The ferns have a long fossil history beginning in the Late Devonian with finds of diverse reproductive structures, fronds, and permineralized stems. These early fossils, generally included in the Cladoxylales (e.g., Hyenia and Calamophyton) or the Coenopteridales, are thought to represent the sorts of plants (grade!) out of which the ferns must have evolved. You will find some of these order-rank names in the literature and so we mention them here. However, keep in mind that these are not clear evolutionary groups and probably represent a grade of organisms out of which the fern lineage emerged. As a result, the groups themselves are not particularly useful, but the pattern (grade giving rise to clade) offers food for evolutionary thought. Furthermore, many of these so called "preferns", have been previously -- and often equally convincingly -- assigned to such varied groups as lycopsids, seed ferns, and intermediates between sphenopsids and ferns. This pattern is indicative of the problem of missing synapomorphies mentioned earlier! Because the systematics of this and other early groups of fern-type plants leads to more confusion that clarity -- for example with most fern paleobotanists developing their own classification scheme -- we will not discuss it further. Instead, we will focus on describing important fossil taxa that have been successfully included in cladistic analysis. If you are interested in the ins and outs of fern systematics, consider Taylor & Taylor (1993) or Stewart & Rothwell (1993) for somewhat different perspectives.

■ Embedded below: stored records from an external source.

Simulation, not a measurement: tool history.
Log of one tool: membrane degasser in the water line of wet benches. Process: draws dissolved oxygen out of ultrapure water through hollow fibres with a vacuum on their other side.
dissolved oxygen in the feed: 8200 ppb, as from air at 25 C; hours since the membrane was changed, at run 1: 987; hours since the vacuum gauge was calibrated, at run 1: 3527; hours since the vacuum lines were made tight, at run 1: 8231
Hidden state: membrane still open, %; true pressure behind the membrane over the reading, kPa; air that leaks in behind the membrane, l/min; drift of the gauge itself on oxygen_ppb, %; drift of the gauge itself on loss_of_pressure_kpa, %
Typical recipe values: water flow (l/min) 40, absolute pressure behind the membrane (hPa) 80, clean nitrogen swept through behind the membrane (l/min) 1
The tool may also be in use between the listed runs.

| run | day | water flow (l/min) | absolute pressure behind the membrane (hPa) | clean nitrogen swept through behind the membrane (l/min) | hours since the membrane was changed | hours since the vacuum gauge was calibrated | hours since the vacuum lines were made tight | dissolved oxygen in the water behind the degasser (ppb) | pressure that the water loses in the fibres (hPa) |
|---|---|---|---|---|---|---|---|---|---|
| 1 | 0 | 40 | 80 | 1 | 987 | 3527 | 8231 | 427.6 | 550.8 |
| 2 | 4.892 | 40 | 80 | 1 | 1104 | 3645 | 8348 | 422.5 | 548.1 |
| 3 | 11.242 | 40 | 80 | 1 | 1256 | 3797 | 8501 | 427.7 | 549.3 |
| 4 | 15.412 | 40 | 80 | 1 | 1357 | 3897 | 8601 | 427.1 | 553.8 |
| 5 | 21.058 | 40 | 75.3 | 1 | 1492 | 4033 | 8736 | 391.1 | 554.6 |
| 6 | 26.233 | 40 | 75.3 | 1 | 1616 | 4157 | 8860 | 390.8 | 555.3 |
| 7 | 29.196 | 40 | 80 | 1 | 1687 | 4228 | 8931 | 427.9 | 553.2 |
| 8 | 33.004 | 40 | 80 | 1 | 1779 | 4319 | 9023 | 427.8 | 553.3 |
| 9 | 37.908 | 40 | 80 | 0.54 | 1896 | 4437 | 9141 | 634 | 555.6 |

Even when leaving out some of the Devonian diversity that has been attributed to the ferns, you will undoubtedly be overwhelmed by the variety and complexity of the ferns as you peruse this handout. Fear not. Your goal is to become familiar with the basic features that unite the wide range of forms that constitute the ferns, and to sample the variety that occurs within the group. Try not to be overwhelmed by names, but rather get a sense for the major morphologic forms and evolutionary groups.
Before we can embark on a study of ferns and their fossils, a little basic structural terminology is required. Fern leaves are called fronds, and have their own terminology that is illustrated with reference to a modern fern frond (Figure 6.8). As you work through the concepts of frond structure, examine the modern ferns available in lab, identifying each region as you go. Remember, however, that the frond is just a compound leaf and not a stem. The stems of ferns are much reduced -- commonly to rhizomes only -- and may be entirely underground.
The main axis of the frond is called the rachis. From the rachis arise lateral "branches", commonly in a single plane; these are called primary pinnae. If the primary pinnae are divided, then the individual divisions are known as pinnules. If the pinnules are further divided, these are referred to as segments. Pinnules and segments are commonly laminar and are the main photosynthetic units of the fern frond. Note that near the tip of the rachis, pinnules may be attached directly to the main axis even in a twice pinnate frond (like that illustrated in Figure 6.1 on the right). Proximally, segments may be attached to pinnae, and still farther down, pinnules can be attached to the pinnules. If the pinnae or segments are lobed, the embayments are known as sinuses. Please don't spend a lot of energy memorizing these terms. They are presented here so that you will have the needed background to understand discussions in lab and lecture.
|Some fern terminology.
The petiole or stipe is the stalk at the base of the frond, before the first pinna "branches" from the rachis. (The term "petiole" is more universally applied to the structure that connects leaves to axes. It is particularly elaborated in compound leaves such as fronds.) Fern petioles commonly have leaf traces that take on strange and wonderful shapes. This differentiation in trace morphology is a feature often used in fern systematics, particularly in the fossil record.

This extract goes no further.